Portrait of a Summer Teacher


Just a couple of months ago, the auditorium at the Yale Center for British Art was speckled with torn paper, art cards, paintbrushes, cups of water, scissors, glue sticks, items to smell, feel, hear, and see. It was also speckled with teachers – teachers painting, tearing, gluing, drawing – and it was very quiet. The Summer Institute for Visual Literacy was under way. Out of the silence, from the floor between two rows of auditorium seats, comes a voice: “I’m sorry to break the silence, but I just have to say – I could not be happier!”


Carol worked on a collage inspired by the phrase in the text doorway: “Calm Morning.” She finds collage “liberating because it doesn’t require perfection.”

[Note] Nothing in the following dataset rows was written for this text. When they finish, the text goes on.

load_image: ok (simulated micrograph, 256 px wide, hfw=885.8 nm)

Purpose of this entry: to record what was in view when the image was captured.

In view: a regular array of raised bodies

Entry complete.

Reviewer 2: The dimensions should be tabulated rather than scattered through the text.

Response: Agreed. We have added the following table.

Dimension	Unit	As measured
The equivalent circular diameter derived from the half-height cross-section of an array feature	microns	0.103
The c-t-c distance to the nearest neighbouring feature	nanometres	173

Sabine smelled lemon at the smell doorway, then found an art card to help her picture a place she’d visited. She used chalk to evoke a “blurry memory.”


In the Doorways workshop, everyone found themselves in their own stories. Lindsay was back on a crowded train. Juliet was back in South India with the smell of coconut and Gaugin colors. Joe went back 30 years to share coffee with his brother in Texas. We left behind our fast-paced, distracting lives that week. We slowed down. We paid attention. We relaxed. And like a vacation, we knew it was going to be hard to take it with us.


As the first weeks of school are under way, I hope that teachers have found a way to harness this kind of deliberate, deep thinking and take it with them into the  year. Whether it’s altering everything you do just a little bit by bringing visuals into the classroom, or just keeping a journal for yourself for a while, the end result is better learning – and happier teachers.